# Style Of The Week 14/6/06 - Bock



## Stuster (14/6/06)

This week I thought we could talk about a style that should be perfect for the weather at the moment (at least in the south of the country), Bock. This is style 5B in the BJCP guidelines.

So what are your experiences with Bock beer. What are the best malts to produce that maltiness, which hops complement the malt well? What yeasts have you used? What are the best kits and how do you jazz up that kit? What of all these to avoid? What commercial bocks have you enjoyed? Tell us all you know.  



> 5B. Traditional Bock
> 
> Aroma: Strong malt aroma, often with moderate amounts of rich melanoidins and/or toasty overtones. Virtually no hop aroma. Some alcohol may be noticeable. Clean. No diacetyl. Low to no fruity esters.
> 
> ...


----------



## T.D. (14/6/06)

Excellent choice Stuster!

I just bottled a bock on Monday. Actually it turned out to be a doppelbock as I totally overshot the gravity! You'd think after over 30 AG brews I would be starting to get some consistency, but no. :angry: 

Anyway, I can't remember it off the top of my head but tonight I'll post the recipe. It was designed as a "winter warmer" that I can give to some of my friends and relatives. I have champagne bottles for them, and stubbies for me (it is 7.9% afterall! :lol: ).


----------



## THE DRUNK ARAB (14/6/06)

I will add what I think is the most important aspect of Bock brewing.

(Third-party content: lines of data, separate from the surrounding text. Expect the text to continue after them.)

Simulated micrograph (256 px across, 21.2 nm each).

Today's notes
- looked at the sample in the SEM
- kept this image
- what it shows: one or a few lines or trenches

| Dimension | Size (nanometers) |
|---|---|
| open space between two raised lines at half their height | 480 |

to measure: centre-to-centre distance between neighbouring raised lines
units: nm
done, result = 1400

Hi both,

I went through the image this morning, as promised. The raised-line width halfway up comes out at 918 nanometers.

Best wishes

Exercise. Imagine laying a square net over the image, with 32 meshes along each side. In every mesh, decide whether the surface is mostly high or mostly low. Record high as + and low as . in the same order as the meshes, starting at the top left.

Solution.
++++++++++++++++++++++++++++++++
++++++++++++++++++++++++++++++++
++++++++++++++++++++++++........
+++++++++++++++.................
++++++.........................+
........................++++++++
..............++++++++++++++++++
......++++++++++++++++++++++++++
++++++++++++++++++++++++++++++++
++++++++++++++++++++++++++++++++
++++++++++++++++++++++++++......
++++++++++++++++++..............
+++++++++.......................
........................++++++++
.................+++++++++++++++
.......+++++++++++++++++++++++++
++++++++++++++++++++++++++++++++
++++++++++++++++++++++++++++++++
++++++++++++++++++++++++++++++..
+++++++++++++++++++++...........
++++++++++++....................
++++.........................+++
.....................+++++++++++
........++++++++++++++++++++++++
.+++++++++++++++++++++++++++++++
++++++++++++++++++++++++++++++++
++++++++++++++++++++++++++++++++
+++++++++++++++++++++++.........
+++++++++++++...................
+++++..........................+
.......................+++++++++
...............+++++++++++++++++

Use the imported Munich Malts from Germany as your base malt for this beer. Up to 90 to 95% of the grist then use medium to dark crystal and a little chocolate malt. You can't go wrong with Weyermanns! I would imagine Hoepfners would be good as well but not sure if they are still available in Australia.

That is what works best for me anyhow.

Any German noble hop to 25IBU and a yeast that helps add to the malty characteristics such as Wyeast 2206 or Whitelabs 833.

Just my opinion anyway.

C&B
TDA


----------



## SteveSA (14/6/06)

TDA,

I couldn't agree more with your choice of German malts. (In fact I apply this rule of thumb to most styles - APAs excepted  ) Also a 90min boil and the use of Melanoidin for those of us too lazy to perform a decoction mash.

I've been playing with a Bock recipe lately and originally had about 50g Choc Malt in there for colour adjustment but have since changed to Carafa II. Is there any reason you use Choc instead?

FWIW (all malts Weyermann):
Dark Munich 70%
Vienna 21.5%
Melanoidin 7.5%
Carafa II 1%
WLP838 - Southern German Lager (don't have WLP833)
1.069
23IBU (Hallertau @ 60mins)
40EBC


----------



## THE DRUNK ARAB (14/6/06)

Hi SteveSA, Carafa 2 is definately interchangeable for the Chocolate malt providing you can get your hands on some. It is predominately for colour and at 1% of the grist either of those malts will add around 10EBC to the colour of the beer.

Could be a Bock swap coming up  

C&B
TDA


----------



## Trough Lolly (14/6/06)

Bocks are a great excuse to go berserk and do some decoction mashing.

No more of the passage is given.